February 15, 2011 in City

Spokane Public Schools administrators agree to furloughs

By The Spokesman-Review
 
Details
Read the school district’s budget presentation.

Spokane Public Schools administrators – including all principals and vice principals – have agreed to take two unpaid days off to help put a dent in the looming budget shortfall for 2010-’11, enabling the district to avoid drastic mid-year cuts.

The reductions are coming after what schools officials are calling an “unprecedented move” by the Legislature. After the district’s budget had been set and faculty hired on contract for the school year, the state retroactively cut funds to public schools throughout Washington to stabilize the state’s budget, and more trims could be on the horizon.

In anticipation of the additional cuts, administrators agreed to the furloughs, said Mark Anderson, associate superintendent. “Administration decided they didn’t want to cut classified staff or eliminate a program, like a sport.”

The district saves about $110,000 by the 144 central administrators taking two days off. “I know it’s not much, but that’s the equivalent of two teachers,” Anderson said. The unpaid days off will be individually scheduled.

“While our district has managed its resources effectively and had some carry-over of savings from last year to help reduce cuts for next year, we are now going to have to use those savings just to balance the budget this year,” said Superintendent Nancy Stowell.

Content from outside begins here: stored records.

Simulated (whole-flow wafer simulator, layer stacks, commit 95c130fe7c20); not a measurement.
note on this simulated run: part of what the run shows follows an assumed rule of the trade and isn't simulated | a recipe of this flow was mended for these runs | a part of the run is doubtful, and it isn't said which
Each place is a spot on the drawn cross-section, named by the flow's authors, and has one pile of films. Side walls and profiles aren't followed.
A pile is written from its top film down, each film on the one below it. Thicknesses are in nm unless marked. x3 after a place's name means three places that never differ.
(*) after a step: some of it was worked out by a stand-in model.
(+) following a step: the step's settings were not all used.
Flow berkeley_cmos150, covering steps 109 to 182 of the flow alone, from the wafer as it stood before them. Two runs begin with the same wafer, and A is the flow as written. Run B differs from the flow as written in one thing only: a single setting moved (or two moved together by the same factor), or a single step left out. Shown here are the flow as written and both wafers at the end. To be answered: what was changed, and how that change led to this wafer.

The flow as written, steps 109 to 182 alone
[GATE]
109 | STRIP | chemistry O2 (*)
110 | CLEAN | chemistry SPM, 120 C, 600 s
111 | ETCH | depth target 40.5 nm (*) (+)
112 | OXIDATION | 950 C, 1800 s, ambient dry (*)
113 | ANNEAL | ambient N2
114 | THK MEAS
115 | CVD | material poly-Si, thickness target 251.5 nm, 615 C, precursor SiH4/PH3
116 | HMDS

Spokane Public Schools cut about $6 million, which basically was its savings from the previous year, Anderson said. The state could cut an additional $2.6 million – money to reduce class sizes in K-4 and supplemental funds for districts with low property values – putting the district $1.5 million in the hole.

If that happens, the district would have to continue to look for trims in its current budget. Officials will be looking at a variety of options, including postponing painting projects for some buildings, savings in utilities, cuts in gifted programs and some summer school options.

“The goal is to stay away from programs that impact the classroom and kids,” Anderson said.

And what’s coming for 2011-’12, he added, “is yet to be seen.”